Part 2: Witness (hi)
hi claims the most a Phi speaker can claim: my senses met the event itself. The manual (ch16) draws the boundary; this chapter walks it until you stop needing the map.
What it buys you
Since unmarked speech already implies ordinary firsthand confidence, hi is never grammatically required. It is spent only on the occasions when witnessing is the point:
suliwa mua phitura nai. mia suliwa hi nila. snake LOC well be. 1SG snake DIR see. (A snake is at the well. I saw it with my own eyes.)
The child at the well does not say hi to be grammatical. The child says hi because a snake at the well is news, and news demands its pedigree. Compare the same fact unmarked: mia suliwa nila. True, but flat, a remark, not a testimony. The primer's gloss on this is worth keeping whole: that is the strongest thing a Phi speaker can say about anything, and the language spends it carefully.
Where witnessing ends
Every sense counts (sight, hearing, touch, taste, smell), but the sense must meet the event, not its traces:
mia lohau hi hea. 1SG dog DIR hear. (I heard the dog — my own ears.) mia sulopa hi thorima. 1SG soup DIR taste. (I tasted the soup myself.)
But the wet ground is not the rain, the empty room is not the leaving, and the trail in the earth is not the snake. The moment your claim outruns your senses by even one step of reasoning, hi becomes a false pedigree and ke is the honest particle. The elder at the well models the discipline exactly. The elder sees the trail, sees no snake, and says ke, never hi:
mia suliwa ma nila. mia ruela mua muila nila. 1SG snake NEG see. 1SG path LOC earth see. (I do not see the snake. I see the trail in the earth.)
Notice what the elder marks and what the elder leaves bare. The two seeings are unmarked: ordinary present perception needs no badge. The conclusion, when it comes, is what carries ke. Marking discipline is placement discipline: the evidential goes on the claim, not on the perceptions that support it.
hi under tense
Witness marking combines freely with time. Past witness is testimony; future witness is commitment:
shia to hi wepu. 3SG PST DIR go. (They left — I watched them go.) mia so hi nila. 1SG FUT DIR see. (I will see it myself.)
The second form is rarer and stronger than it looks: it promises presence. A speaker who says so hi is declining to rely on reports in advance.
Drill: spend or save
For each situation, decide: unmarked, or hi? There is no single right answer: there is a right reasoning. Say your sentence aloud, then check your reasoning against the note.

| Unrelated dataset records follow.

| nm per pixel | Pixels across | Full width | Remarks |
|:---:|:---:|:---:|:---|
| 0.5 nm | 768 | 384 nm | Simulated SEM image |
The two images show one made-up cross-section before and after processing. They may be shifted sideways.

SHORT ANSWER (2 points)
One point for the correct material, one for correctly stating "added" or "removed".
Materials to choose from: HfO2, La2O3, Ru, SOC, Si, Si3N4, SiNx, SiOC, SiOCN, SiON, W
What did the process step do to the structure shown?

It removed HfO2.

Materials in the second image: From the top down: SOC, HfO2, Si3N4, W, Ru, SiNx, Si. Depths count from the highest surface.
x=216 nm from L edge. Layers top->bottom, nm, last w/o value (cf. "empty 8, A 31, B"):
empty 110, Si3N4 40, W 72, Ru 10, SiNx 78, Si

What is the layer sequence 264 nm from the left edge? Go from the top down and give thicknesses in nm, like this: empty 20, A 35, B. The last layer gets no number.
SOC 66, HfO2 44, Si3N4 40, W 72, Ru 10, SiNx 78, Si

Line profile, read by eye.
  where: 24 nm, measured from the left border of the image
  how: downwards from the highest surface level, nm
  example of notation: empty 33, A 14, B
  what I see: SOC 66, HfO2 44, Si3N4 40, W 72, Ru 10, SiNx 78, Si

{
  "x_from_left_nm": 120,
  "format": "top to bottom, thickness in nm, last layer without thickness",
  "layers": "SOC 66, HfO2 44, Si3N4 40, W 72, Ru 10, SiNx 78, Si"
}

- You are asked where the dog is. You are looking at the dog.
- A dispute: someone claims your friend never came to the garden. You were there when she came.
- You mention to your household that the soup is warm.
- The child claims a snake is at the well. You went and saw it too.
Notes: 1: unmarked; present perception, nothing at stake (lohau mua thepalu nai.). 2: spend it; this is testimony (sulae to hi shua. — she came, I witnessed it). 3: unmarked; table talk (sulopa sulae nai.). 4: spend it; you are adding a second witness to news (mia suliwa hi nila.), and two hi claims are how a household verifies.